I looked at the scrapbook and the terrible memories of that crash came flooding back.

Equally, I’ll never forget that shocking day at Hillsborough in 1989. I was manager at Bournemouth and I remember the news filtering through.

These were kids going to watch a football match yet they never came home.

Another horrendous day.

Because both Manchester United and Liverpool have suffered such terrible tragedies, I find it even harder to understand why some fans sing these sick, despicable songs.

If anything, they should know how to respect each other as they have suffered so much more than other teams. Both United and Liverpool are two of the greatest clubs in the world but they are both being let down by some of their fans.

What sort of morons sing about the dead?

They must be pathetic, mindless, idiots. Anyone with a brain or decency in their life would not behave this way.

I have suffered abuse from the stands in the past but nothing like that.

People can have a go but that has never bothered me. This is totally different, though, because people who sing about the Munich air crash and Hillsborough need psychiatric help. They are not right in the head.

You cannot blame the players for this, regardless of what may have happened on the pitch over the last few years. Nothing should incite fans to sing about people who were killed.

Players will go out and get stuck into each other because Liverpool against Manchester United is a massive game. I just want a bit of respect for people who lost their lives.

I have managed at Anfield lots of times and if you were to offer me a season ticket for any club in the world, it would be Liverpool.

When the crowd sing You’ll Never Walk Alone, the hairs stand up on the back of my neck. It is the most moving thing in football, there’s nothing like it.

Yet, when I have heard that Manchester United song at Anfield while I’ve been in the dugout, I have felt like walking out of the stadium because it disgusted me.

I have also heard some of the horrific abuse aimed at Liverpool and it’s equally as disturbing. Now, finally, I want all the fans of these two fantastic clubs to stop sinking to such a low level.

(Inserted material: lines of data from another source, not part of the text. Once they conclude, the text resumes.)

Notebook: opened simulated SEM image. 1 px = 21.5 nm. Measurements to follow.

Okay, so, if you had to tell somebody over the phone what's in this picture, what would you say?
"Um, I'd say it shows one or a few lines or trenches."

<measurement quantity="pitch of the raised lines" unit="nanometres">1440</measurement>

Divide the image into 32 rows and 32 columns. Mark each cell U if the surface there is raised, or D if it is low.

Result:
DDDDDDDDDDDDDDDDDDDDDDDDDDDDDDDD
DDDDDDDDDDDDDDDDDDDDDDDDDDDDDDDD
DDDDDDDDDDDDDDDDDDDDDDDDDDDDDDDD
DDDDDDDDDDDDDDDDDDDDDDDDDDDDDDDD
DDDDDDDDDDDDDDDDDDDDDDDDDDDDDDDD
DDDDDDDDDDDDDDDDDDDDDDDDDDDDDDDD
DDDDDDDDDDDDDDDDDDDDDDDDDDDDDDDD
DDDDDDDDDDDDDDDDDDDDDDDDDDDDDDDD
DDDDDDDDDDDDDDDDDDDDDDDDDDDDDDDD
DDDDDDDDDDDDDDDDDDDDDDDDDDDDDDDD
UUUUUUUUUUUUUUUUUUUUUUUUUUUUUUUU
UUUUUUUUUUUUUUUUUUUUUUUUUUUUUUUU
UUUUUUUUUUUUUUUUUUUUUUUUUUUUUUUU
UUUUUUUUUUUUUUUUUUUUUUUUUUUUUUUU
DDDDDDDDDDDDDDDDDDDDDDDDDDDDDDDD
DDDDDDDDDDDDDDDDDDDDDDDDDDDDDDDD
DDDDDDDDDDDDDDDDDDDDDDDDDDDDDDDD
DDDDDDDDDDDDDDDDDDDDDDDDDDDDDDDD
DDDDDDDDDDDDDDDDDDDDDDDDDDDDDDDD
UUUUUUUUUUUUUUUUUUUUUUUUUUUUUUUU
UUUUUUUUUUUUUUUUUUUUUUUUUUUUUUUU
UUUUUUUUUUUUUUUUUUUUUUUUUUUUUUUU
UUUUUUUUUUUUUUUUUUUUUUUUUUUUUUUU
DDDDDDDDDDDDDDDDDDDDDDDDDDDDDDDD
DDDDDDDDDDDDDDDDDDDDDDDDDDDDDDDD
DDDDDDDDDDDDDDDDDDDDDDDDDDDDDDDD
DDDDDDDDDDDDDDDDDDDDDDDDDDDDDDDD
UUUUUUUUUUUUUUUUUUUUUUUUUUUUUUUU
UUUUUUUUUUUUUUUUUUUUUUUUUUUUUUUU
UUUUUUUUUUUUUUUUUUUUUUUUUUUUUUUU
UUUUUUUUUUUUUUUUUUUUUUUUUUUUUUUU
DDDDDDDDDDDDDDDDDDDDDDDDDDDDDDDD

The whole country — along with millions of sports fans around the world — will be watching today and I am urging the supporters to behave.

How would these people feel if someone sang about their dead son or daughter?

Hopefully, the fans of United and Liverpool will come together tomorrow and behave in the proper manner. To show some respect to the people who lost their lives in both Munich and Sheffield.

This rubbish MUST end. Now is the time.